Having focused on various aspects of future readiness for more than six years, the Consortium has begun taking a more intentional approach toward helping educators at the elementary level find ways to create future ready content for their classrooms and career learning experiences for their students.
Our Professional Development team, for example, last month hosted a webinar on “Elementary Future Readiness” for K-5 educators, and Program Director Gina Barrett from our Partnerships team, has worked this spring with United at Twin Rivers, a primary school in McKeesport Area School District, to pilot an elementary-level, workplace site-visit model with three regional employers.
“We think one of the most important things we can do to prepare students, even our youngest learners, for their futures is to help them develop agency, specifically the ability to plan for their futures,” said the Consortium’s Executive Director Jackie Foor. “To do this, our work focuses on helping youth answer three questions—Who am I? Who do I want to be? and How do I get there?
“These are simple, yet effective, questions that anyone, at any age, can use to guide themselves through a process of self-exploration, learning, and designing a pathway to achieve their goals,” she added.

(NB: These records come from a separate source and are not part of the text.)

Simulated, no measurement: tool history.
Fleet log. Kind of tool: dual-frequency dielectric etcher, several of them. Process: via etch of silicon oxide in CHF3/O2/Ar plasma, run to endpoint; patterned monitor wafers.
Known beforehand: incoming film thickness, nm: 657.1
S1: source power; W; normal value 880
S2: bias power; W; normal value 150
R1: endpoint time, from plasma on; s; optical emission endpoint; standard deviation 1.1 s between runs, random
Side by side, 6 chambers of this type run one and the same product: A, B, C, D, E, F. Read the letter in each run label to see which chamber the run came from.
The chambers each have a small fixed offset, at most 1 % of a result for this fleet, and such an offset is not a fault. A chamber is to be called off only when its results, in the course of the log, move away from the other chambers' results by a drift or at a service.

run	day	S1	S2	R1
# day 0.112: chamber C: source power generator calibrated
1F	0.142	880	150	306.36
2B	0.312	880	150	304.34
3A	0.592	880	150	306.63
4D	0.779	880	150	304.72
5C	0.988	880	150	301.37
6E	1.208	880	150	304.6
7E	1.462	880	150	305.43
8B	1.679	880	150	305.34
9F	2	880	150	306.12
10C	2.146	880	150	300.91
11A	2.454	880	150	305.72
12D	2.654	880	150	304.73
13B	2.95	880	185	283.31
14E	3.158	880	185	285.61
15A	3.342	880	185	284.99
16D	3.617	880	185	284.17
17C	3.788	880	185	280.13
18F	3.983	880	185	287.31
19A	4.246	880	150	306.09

Information and research presented during our webinar underscored those points and showed how the emphasis on each question should change across ages and grade levels. It also emphasized that the primary goal of career learning in K-5 is to help students discover a wide array of career possibilities and that getting them interested in careers yields significant benefits. Research shows it improves attendance, increases academic satisfaction, enhances self-awareness, and creates excitement about the future.
Program Director Christy Kuehn, PhD. discussed how different developmental stages open students to thinking about who they want to be. Program Director Sarah Brooks followed up with strategies for helping students in different grade levels explore careers, and Program Director Debbie Pixton shared strategies for helping students develop social and emotional skills that correlate to the state’s career-ready skills continuum.
“The impact that teachers, family members, and other adults have on students’ academic engagement is stronger in the elementary grades than at any other time in their schooling,” Kuehn told webinar attendees. “It sets the stage for what students’ worlds can look like as adults and determines whether they see opportunities or barriers.”